ERM

Empirical Risk Minimization (ERM) Minimize the empirical risk(i.e., the average loss over a given dataset) when training a model.

$$R_{\text{emp}}(f) = \frac{1}{n} \sum_{i=1}^n \ell(f(x_i), y_i)$$

where:

  • $f(x_i)$ is the model’s prediction for the $i$-th input.
  • $\ell(f(x_i), y_i)$ is a loss function that quantifies the error between the predicted and true label for the $i$-th sample (e.g., squared loss for regression, cross-entropy for classification).

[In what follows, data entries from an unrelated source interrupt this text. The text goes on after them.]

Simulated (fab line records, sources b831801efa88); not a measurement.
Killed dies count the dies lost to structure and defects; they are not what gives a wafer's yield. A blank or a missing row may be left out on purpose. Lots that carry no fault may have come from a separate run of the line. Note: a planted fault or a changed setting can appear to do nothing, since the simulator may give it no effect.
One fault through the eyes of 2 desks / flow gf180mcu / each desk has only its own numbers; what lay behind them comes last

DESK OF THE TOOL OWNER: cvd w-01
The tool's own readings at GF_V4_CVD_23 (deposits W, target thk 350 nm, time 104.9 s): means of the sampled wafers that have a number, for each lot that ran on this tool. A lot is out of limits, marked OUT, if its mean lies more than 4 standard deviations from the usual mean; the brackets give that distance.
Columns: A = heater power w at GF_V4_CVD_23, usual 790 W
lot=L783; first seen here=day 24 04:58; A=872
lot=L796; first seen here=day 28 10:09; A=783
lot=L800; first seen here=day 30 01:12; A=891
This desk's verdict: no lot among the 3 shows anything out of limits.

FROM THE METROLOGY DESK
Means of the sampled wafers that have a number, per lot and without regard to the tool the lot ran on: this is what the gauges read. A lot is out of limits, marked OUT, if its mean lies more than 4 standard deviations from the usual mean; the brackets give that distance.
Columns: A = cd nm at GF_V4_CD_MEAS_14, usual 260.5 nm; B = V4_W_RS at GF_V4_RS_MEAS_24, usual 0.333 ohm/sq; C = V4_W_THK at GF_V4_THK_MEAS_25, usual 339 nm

In Empirical Risk Minimization, the goal is to find a function $f$ from a given hypothesis class $\mathcal{H}$ that minimizes the empirical risk:

$$
\hat{f} = \arg \min_{f \in \mathcal{H}} R_{\text{emp}}(f)
$$

  • $f$ is a generic function (or hypothesis) that belongs to a hypothesis class $\mathcal{H}$, which is the set of all possible functions the learning algorithm can choose from. This function maps inputs $x$ (the features) to outputs
    $y$ (the predictions).
  • $\hat{f}$ (read as “f hat”) represents the specific function or model that minimizes the empirical risk over the training dataset. It is the learned function after applying the ERM principle. In other words, $\hat{f}$ is the best function (within the hypothesis class $\mathcal{H}$) that minimizes the average loss over the training samples.